Saturday, May 7, 2011

An Appeal to Matheson to Fight Crime

Just sent a version of my appeal to Rep. Jim Matheson, saying:

Rep. Matheson:

'Tis time for doing what I write of here, for the situation has become so troubling that small measures are not enough.

Give us landmark legislation, Jim, to solve our border woes.

The legislation I am suggesting would be popular, both with your constituents and your fellow congressmen, so why not be the person to introduce it?

Instead of immigration reform, let's reform our border patrol, and let's reform our laws dealing with drug crime coming across the border.

I do not need to tell you how serious a problem drugs pouring across our border has become. The Department of Justice suggests the Mexican drug cartels -- not the mafia and not the Cripps and Bloods -- are our foremost organized crime problem. We are told the Mexican cartels have their gang members in 250 of our cities.

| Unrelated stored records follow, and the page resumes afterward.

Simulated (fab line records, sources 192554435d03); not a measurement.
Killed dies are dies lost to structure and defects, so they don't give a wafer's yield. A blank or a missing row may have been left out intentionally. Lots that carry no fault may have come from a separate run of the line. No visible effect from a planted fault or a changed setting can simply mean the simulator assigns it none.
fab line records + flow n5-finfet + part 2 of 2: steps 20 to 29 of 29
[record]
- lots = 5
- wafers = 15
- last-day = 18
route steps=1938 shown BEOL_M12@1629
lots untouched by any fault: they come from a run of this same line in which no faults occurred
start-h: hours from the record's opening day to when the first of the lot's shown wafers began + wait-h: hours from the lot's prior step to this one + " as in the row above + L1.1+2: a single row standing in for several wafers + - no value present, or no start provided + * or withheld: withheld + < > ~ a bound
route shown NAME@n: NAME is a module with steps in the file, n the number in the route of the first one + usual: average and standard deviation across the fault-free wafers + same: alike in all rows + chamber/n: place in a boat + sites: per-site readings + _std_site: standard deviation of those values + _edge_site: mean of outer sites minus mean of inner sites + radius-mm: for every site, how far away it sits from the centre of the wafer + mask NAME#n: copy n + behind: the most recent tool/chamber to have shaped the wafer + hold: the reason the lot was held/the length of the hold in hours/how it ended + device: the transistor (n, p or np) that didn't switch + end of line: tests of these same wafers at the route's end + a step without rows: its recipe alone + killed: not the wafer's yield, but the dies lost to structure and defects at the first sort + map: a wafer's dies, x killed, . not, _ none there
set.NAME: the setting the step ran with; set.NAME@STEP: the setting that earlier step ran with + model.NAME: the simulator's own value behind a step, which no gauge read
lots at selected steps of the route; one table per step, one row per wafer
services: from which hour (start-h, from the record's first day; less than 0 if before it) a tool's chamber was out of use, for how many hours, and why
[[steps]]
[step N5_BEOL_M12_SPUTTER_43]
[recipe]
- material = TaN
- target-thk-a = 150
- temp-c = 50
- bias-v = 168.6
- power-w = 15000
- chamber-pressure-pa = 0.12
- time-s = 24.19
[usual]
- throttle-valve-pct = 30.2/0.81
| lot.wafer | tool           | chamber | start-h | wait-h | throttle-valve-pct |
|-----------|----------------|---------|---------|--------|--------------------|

Talk suggests Mexico's government might collapse to the cartels. Just talk, perhaps, but then again, the threat is rising.

So serious is the problem, we need to take action. If this were a government in the Middle East that was toppling, would we act? If our security was threatened by something going on in the Middle East, would we act?

Then, shouldn't we act the quicker if the country is our neighbor?

Of course, I am not talking in troops, but I do believe we should send our law enforcement officers into Mexico.

We should go right into that country to fight the crime. If that is where the criminals are, then we must go after them, there. We cannot simply stand on this side of the border, snatching off poor immigrants coming in hopes of a better way of life and suppose we are fighting the drug lords sitting comfortably outside our border and outside our reach. They should be laughing at us for all we are doing. We chase the migrant farm workers who yearn and seek to be Americans? And, that is our solution? If we do not know the difference between crime and immigration, we will never solve either. If we slap immigration answers on crime questions, we cannot hope to adequately address the problem.

If we are to fight crime in Mexico, we will need an agreement with Mexico, allowing our investigators and our officers to go down there to enforce U.S. laws.

Landmark legislation, then, is what is required. I don't know how many countries have ever had such agreements. Maybe this would be a first. I do not know. But, this is what the circumstances demand that we do.

And, most importantly, we need laws -- new laws -- that specifically address the crimes being committed. We have laws against cultivating drugs, but do we have any suggesting if you raise drugs in a foreign land, it is an offense in the USA? Do we have a law saying if you raise a drug that potentially could be sold in the U.S., we will come after you in that foreign land where you are raising it? Do we have a law that says if you direct or coordinate the flow of drugs from outside the U.S. into the U.S., you are guilty of a U.S. offense?

Perhaps most telling, do have a law making it a crime to recruit someone to bring drugs across our border? If we did, the immigrant -- sometimes forced to become a human pack mule at point of life -- could finger the drug runners and serve as a witness for the prosecution.

The crimes are being committed by those living outside the U.S. We need laws addressing that reality, empowering us to go into those countries to bring them to justice for crimes they are committing against American citizens.

If you don't have laws against the crime, and don't have a police agency to go after them, you haven't even begun solve the problem, and are hardly even facing it.

Of our border patrol, much needs to be done. As is, it is not much more than a paperwork police. The officers often do nothing more than escort illegal immigrants back across the border. That is not a heavy lot of police we are getting out of them, despite the fact the southern border is home to some of our most serious crime.

We need to put a real police force in place at the border, one empowered to enforce the new laws we create, one with authorization to go right down into Mexico to investigate drug use and apprehend drug lords.

We also need to ensure the tools we have for fighting crime in the U.S. are in place in Mexico. Do they have an adequate fingerprinting system? Do they have an NCIC-type of record keeping? These too, should be added through the agreement with Mexico.

So, get the agreement with Mexico, get the new legislation enacted, get the tools in place, and transform the border patrol into a real police agency.

Fight crime, not people. More specifically, go after criminals, not those without paperwork.

As I said, if we do not know the difference between crime and immigration, we are never going to solve either. Crime is such a large problem, we better get a clue soon. Deciding whether children should be allowed college educations (the DREAM Act) is not going to solve the problem of all the crime entering the U.S. at our Mexican border.

Let us fight crime where crime is the problem. Let's not pass this off as an immigration issue, for to do so is to ignore and overlook one of the greater threats facing our nation.